Curriculum Transaction is the effective and desired
implementation of the curriculum contents on the basis of aims and objectives
listed in the curriculum.
Children will benefit only if the implementation is
effective. A teacher's effort should be to reach out effectively to each child
in the group.
Lesson plans should be prepared much in advance. If there is a gap between planning and
implementation, changes could be required before implementing the plan.
A teacher should
meaningfully engage children and stimulate their thought processes. Children
listen to some teachers and are receptive, while the same group of children
could respond differently to another teacher.

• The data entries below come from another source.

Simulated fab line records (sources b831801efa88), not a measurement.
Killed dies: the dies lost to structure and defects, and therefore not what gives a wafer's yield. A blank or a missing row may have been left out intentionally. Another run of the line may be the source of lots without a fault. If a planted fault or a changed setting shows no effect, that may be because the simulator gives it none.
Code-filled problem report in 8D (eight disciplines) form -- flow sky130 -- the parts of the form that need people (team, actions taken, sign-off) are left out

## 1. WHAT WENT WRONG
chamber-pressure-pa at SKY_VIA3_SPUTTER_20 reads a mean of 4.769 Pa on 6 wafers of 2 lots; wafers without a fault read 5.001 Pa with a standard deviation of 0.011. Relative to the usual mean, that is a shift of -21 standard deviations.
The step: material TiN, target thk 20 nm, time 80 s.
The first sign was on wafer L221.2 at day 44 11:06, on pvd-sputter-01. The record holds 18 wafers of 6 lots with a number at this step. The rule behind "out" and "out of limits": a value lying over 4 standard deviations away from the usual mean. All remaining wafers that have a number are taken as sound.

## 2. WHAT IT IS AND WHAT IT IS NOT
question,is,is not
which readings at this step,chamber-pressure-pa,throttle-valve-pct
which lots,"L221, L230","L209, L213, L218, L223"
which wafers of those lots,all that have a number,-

Some of the requirements of
effective curriculum transaction are:
·
Planning
·
Clarity of thought
·
Organising
·
Knowing how we will transact
·
Review of the work
·
Clarity of communication
·
Addressing different levels of
children
·
Knowing, observing and understanding
children at all times
·
Time management
·
Alertness
·
Material organisation
·
Room set up
·
The way we reach out to the
children
·
Ready alternatives
National Curriculum
Framework (NCF) Guidelines for Curriculum Transaction
The NCF (2005) aims to guide the development and
transaction of curriculum in schools and to address the problems of
transmission of information and rote learning. It includes guidelines for
curriculum transaction to make learning active, social and meaningful. Schools
are supposed to adopt these guidelines and the current five-year plan of the
Indian government reiterates this. The guidelines are as follows:
·
Connecting knowledge to life outside the school
The first guideline aims to contextualize learning and ensure that
the content gets a broader perspective as it is linked to the life of the
learners during the instructional process.
·
Ensuring that learning shifts away from rote methods
The second guideline intends that learners are enabled to link new
and old learning so that they develop conceptual clarity and are encouraged to
think critically and apply learning.
·
Enriching the curriculum so that it goes beyond textbooks
The third guideline aims to address the problem of considering
textbooks as the sole and final source of knowledge. It is in fact an extension
of the first guideline and requires that learners be introduced to various
sources of knowledge. This will introduce learners to various views, sometimes
even contradictory ones and help them to build a perspective that may
accommodate diverse opinions.
·
Making examinations more flexible and integrating them with
classroom life
The fourth guideline seeks to make assessment a formative process so
that teaching and assessment determine each other and the meaningfulness of learning
can be ascertained on a continuous basis.
·
Nurturing an overriding identity informed by caring concerns within
the democratic polity of the country.
The fifth guideline underscores the need to raise awareness, nurture
a sense of identity and the ability for critical thinking on socio-political
realities. It also intends that learners are helped in internalizing India’s
constitutional values of equality, justice, liberty and fraternity so that
democracy does not remain only as a form of governance but becomes a way of
life for them. Thus, while making learning an active process to be carried out
through group activities, it seeks to impart training in citizenship for India.